World Bank takes major step on labour standards
World Bank President Paul Wolfowitz announced yesterday that the Bank has now taken a decision that all infrastructure projects funded by it in future would have fully to respect the core labour standards of the International Labour Organisation (ILO).
Brussels, 13 December 2006 (ITUC OnLine): World Bank President Paul Wolfowitz announced yesterday that the Bank has now taken a decision that all infrastructure projects funded by it in future would have fully to respect the core labour standards of the International Labour Organisation (ILO). Wolfowitz conveyed the decision at a meeting with international trade union officials in Washington DC. Some US$8 billion worth of projects funded each year will come under the new requirements, which are aimed at ensuring workers’ rights to trade union organisation and collective bargaining, freedom from discrimination in the workplace and the elimination of child labour and forced labour.
“This is an important step in the right direction, and we are pleased that the World Bank has now accepted our proposal. It reinforces the importance of fundamental workers’ rights in the global economy, and shows that the other economic and finance institutions must also meet these standards in full”, said ITUC General Secretary Guy Ryder.
The same standard has been applied by the World Bank’s private-sector lending arm, the International Finance Corporation (IFC), since May 2006. The union delegation also met with the Executive Vice-President of the IFC, Lars Thunell, to discuss implementation of the labour standards.
During their meeting with International Monetary Fund (IMF) Managing Director Rodrigo de Rato, the union leaders raised serious concerns about the growing global influence of hedge funds and speculative private investment. De Rato responded by setting out the IMF’s intention to increase research and expertise concerning the impact of hedge funds and financial speculation on real economic decision-makers, and emphasised the crucial importance of macroeconomic stability in establishing the basis for long-term, low-inflation economic growth.

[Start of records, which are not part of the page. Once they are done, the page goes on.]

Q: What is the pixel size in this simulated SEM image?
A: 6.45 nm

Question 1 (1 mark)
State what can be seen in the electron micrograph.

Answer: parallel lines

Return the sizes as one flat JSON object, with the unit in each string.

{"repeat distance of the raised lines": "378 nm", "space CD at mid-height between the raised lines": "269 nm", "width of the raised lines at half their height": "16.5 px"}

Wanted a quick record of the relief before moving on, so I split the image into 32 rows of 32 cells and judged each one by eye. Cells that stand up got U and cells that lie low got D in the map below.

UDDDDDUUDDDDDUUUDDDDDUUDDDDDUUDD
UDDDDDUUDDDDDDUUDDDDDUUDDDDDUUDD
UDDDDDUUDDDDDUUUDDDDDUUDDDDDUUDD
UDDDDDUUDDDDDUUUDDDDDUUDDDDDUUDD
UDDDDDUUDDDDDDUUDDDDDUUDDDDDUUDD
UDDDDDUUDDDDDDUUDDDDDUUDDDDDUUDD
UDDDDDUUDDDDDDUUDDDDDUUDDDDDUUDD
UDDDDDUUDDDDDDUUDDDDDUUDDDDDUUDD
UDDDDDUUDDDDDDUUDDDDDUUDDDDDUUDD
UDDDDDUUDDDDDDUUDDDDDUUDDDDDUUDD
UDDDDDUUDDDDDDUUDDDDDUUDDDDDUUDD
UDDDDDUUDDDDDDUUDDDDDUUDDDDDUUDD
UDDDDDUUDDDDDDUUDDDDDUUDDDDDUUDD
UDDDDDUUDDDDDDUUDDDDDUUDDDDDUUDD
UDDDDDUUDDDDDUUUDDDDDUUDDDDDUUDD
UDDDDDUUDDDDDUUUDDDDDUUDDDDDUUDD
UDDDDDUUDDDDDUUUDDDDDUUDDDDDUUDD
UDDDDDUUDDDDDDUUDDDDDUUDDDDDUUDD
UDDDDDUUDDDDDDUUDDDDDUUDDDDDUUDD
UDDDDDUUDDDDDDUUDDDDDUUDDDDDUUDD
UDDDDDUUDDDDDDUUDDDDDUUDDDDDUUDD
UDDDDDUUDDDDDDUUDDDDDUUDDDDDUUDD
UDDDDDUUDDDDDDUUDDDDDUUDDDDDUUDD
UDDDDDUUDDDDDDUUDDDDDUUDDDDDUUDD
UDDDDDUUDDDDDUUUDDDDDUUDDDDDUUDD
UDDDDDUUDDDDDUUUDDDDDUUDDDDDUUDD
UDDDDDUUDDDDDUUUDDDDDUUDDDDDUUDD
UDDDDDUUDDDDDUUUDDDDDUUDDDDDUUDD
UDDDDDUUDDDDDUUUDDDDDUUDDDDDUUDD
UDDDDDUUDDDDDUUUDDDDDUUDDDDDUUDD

The union delegation included representatives from 35 countries from all regions of the world, including ITUC affiliates, Global Union Federations and the Trade Union Advisory Committee to the OECD. They took part in three days of meetings with de Rato, Wolfowitz, IMF/World Bank Executive Directors and various other officials, to discuss the impact of the institutions’ programmes on decent work and on labour conditions.
The trade union delegation pointed out serious inconsistencies at the World Bank concerning its treatment of Core Labour Standards and other labour issues. These included a World Bank report submitted last month to the government of China in which the Bank advised the government that it should not take seriously the question of “so-called “labour standards””. The union delegation reminded the Bank that wide-scale violation of the right to organize was taking place in China and was one of the root causes of the burgeoning inequality in that country. By advising China, an important Bank client, that it should avoid paying attention to the Core Labour Standards, the Bank was contributing to continued violation of the standards. The delegation also pointed to the negative impacts of Chinese lending overseas, since it is done in the absence of social and environmental standards, and in certain cases even involves forms of indentured labour.
ITUC General Secretary Guy Ryder criticized the World Bank and IMF for their continued use of the Bank’s Doing Business publication as the template for its country-level policy advice and conditionality on labour market reform. “Doing Business defines almost all labour regulations – such as hours of work, minimum wages, advance notice of mass dismissals and protection against discriminatory practices - as undue impediments to “doing business””, he emphasised. “We call on the Bank to remove labour regulation from the mandate of the Private-Sector Development department responsible for the publication.”
In response, World Bank Wolfowitz agreed that the methodology of the Doing Business publication would be reviewed, particularly with regard to the debatable proposition that firing workers easily was a positive element of business regulation. He undertook to look into the China report, and agreed that any suggestion that China need not respect workers’ basic human rights was unacceptable.
Further discussions with the IMF and World Bank concerned the recently-expanded debt cancellation initiative for low-income countries, Bank support for workplace HIV/AIDS programmes and the steps both institutions claim to have taken to reduce economic policy conditions attached to loans and debt relief on questions such as privatization, trade liberalization and public expenditure limits. The union representatives welcomed progress in these areas and called on the institutions to accelerate the reduction of conditionality that, in some cases, had led to the Bank and Fund working at cross-purposes with the UN system and impeding attainment of the Millennium Development Goals, for example when governments are obliged to constrain social expenditures so as to respect IMF-imposed public-spending caps.
This showed the need for the IMF and World Bank to work with the ILO and other UN agencies in policy coherence initiatives, as proposed by the World Commission on the Social Dimension of Globalization, which both institutions have welcomed as have the ILO and other UN agencies. Additionally, the ITUC presented the IMF a paper showing how inappropriate policy prescriptions had driven several developing-country governments, with the support of trade unions in these countries, to avoid further borrowing from the Fund.
Both Wolfowitz and de Rato concurred with trade union condemnation of corruption as an impediment to development, and spoke of the role that trade unions can play in exposing and fighting such corruption.